Contrary to conventional wisdom, the Obama administration is more likely, not less likely, to pursue an activist social spending agenda in the face of the global financial storm, said Washington attorney James M. Delaplane at the annual LIMRA Retirement Industry Conference in Orlando April 1-3.
In his wide-ranging presentation, Delaplane, a partner at the Washington law firm of Davis & Harman LLP and a financial services industry lobbyist, also discussed how the arrival of the Obama team and the Democratic advantages in Congress might affect the interests of the retirement industry.
The combination of Democratic control of Congress and the trauma of the financial debacle will bring greater scrutiny of the financial services industry in general and will make it “tough to get new tax incentives for savings vehicles” passed, Delaplane said.
With votes from the two liberal Republicans from Maine, Olympia Snow and Susan Collins, Democrats can muster a filibuster-proof majority in the Senate, he noted. A phalanx of liberal legislators from California—Nancy Pelosi, Henry Waxman, and George Miller in the House and Diane Feinstein and Barbara Boxer in the Senate—also contribute to the Democrats’ strength.
Emphasis on middle-class retirees
The Obama-led Democrats bring a “distributional perspective” to government, Delaplane said. They will favor programs that help lower middle class earners over programs that help the rich—who are defined informally as those earning $250,000 or more a year. Since the tax benefits of insurance products, for example, accrue disproportionately to those in high tax brackets, he said, the administration is likely to question those benefits.
A tactical change in the budget rules may be used to further that strategy. Democrats may revive the “pay-as-you-go” budget rule—i.e., the requirement that new spending must be offset by cuts in spending or rescission of tax breaks—which the Bush presidency did not follow, Delaplane said. If they do so, insurance tax incentives might be sacrificed to pay for middle class tax relief.
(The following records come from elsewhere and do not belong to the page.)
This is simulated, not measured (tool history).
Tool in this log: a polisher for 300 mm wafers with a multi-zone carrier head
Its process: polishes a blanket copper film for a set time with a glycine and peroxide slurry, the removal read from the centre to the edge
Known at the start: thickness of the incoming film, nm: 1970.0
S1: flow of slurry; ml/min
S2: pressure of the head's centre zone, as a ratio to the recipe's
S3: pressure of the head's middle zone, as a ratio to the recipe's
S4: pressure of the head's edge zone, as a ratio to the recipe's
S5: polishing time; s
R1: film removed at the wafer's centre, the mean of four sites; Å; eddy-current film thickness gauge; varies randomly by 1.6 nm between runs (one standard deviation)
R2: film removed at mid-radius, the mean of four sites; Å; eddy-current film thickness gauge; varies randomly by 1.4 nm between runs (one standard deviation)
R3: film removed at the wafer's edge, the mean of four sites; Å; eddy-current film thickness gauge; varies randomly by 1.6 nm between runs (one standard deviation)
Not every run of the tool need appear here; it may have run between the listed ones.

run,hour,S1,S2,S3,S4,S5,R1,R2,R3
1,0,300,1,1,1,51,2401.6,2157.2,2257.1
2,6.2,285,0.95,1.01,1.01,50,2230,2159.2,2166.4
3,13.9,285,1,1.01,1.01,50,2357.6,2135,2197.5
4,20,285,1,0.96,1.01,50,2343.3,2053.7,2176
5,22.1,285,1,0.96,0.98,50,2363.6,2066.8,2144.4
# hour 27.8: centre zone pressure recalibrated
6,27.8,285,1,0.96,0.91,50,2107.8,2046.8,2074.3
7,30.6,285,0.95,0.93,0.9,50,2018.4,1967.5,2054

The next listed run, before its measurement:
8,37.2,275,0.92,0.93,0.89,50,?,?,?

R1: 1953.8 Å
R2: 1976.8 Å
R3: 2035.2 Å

Clues to Obama’s legislative priorities are evident in the budget he sent to Congress in March, Delaplane said. For instance, a program requiring workers without access to a retirement plan to enroll in an IRA and a program that would finance a government matching contribution to retirement accounts were both in the budget. An initiative to require auto-enrollment of employees in their employers’ defined contribution plans was not.
Social Security reform “has a pulse” in the new administration, Delaplane said, despite the conventional wisdom that tampering with the popular social insurance program is politically dangerous. The retirement security of the middle class is one of Obama’s principal concerns, he added, noting that the president has created a task force on middle class families under the direction of vice president Joe Biden.
Tweak of 401ks foreseen
There will probably be no radical reform of the 401k-based defined contribution system in the foreseeable future—despite Congressman Miller’s criticisms that the 401k plan “has deep flaws that were hidden during the good times” and that the “30-year experiment with the 401k has failed,” Delaplane said.
Miller chairs the House Education and Labor Committee, which has held widely publicized hearings on the 401k. Three congressional committees are said to be studying the collapse of retirement account values last year, a phenomenon that legislators are calling the “Boomer Bust.”
Ironically, there’s little evidence that the crash is changing Boomers’ behavior. Although a study by Transamerica in January showed that Americans have lost confidence in their ability to retire comfortably, Delaplane said, the number of people taking hardship withdrawals or borrowing money from their retirement accounts has not gone up.
If the White House or the congressional Democrats do push for 401k reform, they are likely to focus on greater fee transparency and to question the value of target date funds (TDFs), which are said to become less risky as the owner approaches retirement, Delaplane said.
Though the government has allowed TDFs to serve as default investment choices for retirement plan participants who don’t choose their own investments, TDFs apparently have problems. For instance, they aren’t standardized. Equity allocations within supposedly comparable TDFs have been found to vary from a low of 8% to a high of 62%. And they aren’t necessarily safe. One TDF designed for people retiring in 2010 reportedly lost 40% of its value since last fall.
Another likely area of scrutiny will be the glaring absence of retirement distribution options in most defined contribution plans. “Annuities as a default distribution option is on the radar—not for 2009 but in three or four years,” Delaplane said.
Democrats may also reevaluate the tax deferrals associated with IRAs. According to Delaplane, those accounts cost the government an estimated $110 billion in revenue each year. Since Obama’s people generally regard tax deferral as a transfer to the wealthy, Delaplane predicted that Democrats might try to replace the IRA tax benefit with a 28% tax credit or a federal matching contribution.